Thursday, December 07, 2006

December 7, 2006

Sixty-five years ago, a country that arguably no longer exists bombed a country that has drastically changed, causing the two countries to go to war against each other and their allies, and bringing the longest-serving leader of the bombed country to issue that now-famous (in America) phrase, "A date that will live in infamy."

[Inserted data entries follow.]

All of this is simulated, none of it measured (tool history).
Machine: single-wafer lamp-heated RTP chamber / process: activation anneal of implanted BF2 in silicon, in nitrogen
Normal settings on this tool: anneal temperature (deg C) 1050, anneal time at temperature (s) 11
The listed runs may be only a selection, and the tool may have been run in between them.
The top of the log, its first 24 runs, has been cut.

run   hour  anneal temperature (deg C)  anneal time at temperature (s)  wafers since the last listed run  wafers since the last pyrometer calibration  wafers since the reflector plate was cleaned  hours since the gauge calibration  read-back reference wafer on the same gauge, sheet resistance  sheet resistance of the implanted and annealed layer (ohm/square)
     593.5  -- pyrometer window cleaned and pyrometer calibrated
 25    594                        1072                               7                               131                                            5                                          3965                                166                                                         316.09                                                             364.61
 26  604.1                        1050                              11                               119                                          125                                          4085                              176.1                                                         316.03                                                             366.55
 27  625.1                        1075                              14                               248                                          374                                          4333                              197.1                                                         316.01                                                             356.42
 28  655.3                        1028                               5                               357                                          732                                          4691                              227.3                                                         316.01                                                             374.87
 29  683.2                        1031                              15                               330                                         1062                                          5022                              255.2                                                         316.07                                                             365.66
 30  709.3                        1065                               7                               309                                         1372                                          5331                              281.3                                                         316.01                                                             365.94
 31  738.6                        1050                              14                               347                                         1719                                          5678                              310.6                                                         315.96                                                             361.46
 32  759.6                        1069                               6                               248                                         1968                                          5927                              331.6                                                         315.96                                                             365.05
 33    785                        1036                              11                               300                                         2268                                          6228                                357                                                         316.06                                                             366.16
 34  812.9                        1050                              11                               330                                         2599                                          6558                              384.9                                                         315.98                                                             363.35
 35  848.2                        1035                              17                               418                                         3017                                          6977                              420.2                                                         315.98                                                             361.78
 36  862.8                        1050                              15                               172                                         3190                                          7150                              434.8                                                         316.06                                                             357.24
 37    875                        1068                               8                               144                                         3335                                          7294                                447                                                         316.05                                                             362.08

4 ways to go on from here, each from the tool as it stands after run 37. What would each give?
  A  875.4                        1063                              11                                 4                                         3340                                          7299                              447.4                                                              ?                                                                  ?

But how famous/infamous is the day (12/07)? I looked up December 7th on Wikipedia, and found that...
  • 2048 years ago (apparently), Cicero died.
  • 230 years ago the Marquis de Lafayette tried to join the newly-formed American army as a major general.
  • 219 years ago, Delaware became a state.
  • 143 years ago, Richard Sears (founder of Sears) was born.
  • 89 years ago, the United States declared war on Austria-Hungary
  • 78 years ago, linguist Noam Chomsky was born.
  • 57 years ago, the Republic of China moved its capitol city from Nanking to Taipei.
  • 50 years ago, basketball star Larry Bird was born.
  • 41 years ago, Pope Paul VI and Patriarch Athenagoras "dis-"excommunicate the other's office that had been in place for the previous 911 years (12 years before the Battle of Hastings took place)
  • 34 years ago, Apollo 17 (the last US lunar mission) took the "Blue Marble" photo of earth.
  • 31 years ago, Indonesia invaded East Timor.
  • 24 years ago, Galileo spacecraft arrived at Jupiter.
A lot of other stuff happened on this date, but I can't be bothered listing them. All-in-all, discussion of the bombing of a naval base in a far-flung territory of an up-and-coming world power by another up-and-coming world power happened. The "date that would live in infamy" appears to be as much as famous/infamous as any other day when the context of the year is removed. But this is obvious.

I don't think that the attack on Pearl Harbor is remembered in Japan anymore. Indeed, a search on the MSN/Mainichi News search engine, "Pearl Harbor" comes up with links to the movie, the wikipedia entry, and the online tour of the museum. As I said at the start of this piece, the nation of "Imperial Japan" no longer exists. It is effectively as dead as the nation of "National Socialist Germany". The fact that they both are called "Japan" and "Germany" are merely a recognition of the people that live there, rather than the political identity of that nation.

In this way, I would say that the understanding of the differences between Imperial Japan and modern-day Japan are a gulf that one would find difficulty shooting a cannonball over, just as the Imperial Japan of the early 1900s was a different country from the Shogun-controlled Imperial Japan from the early 1800s. One could similarly say that the United States post Civil War was a different country than the one that existed even two generations.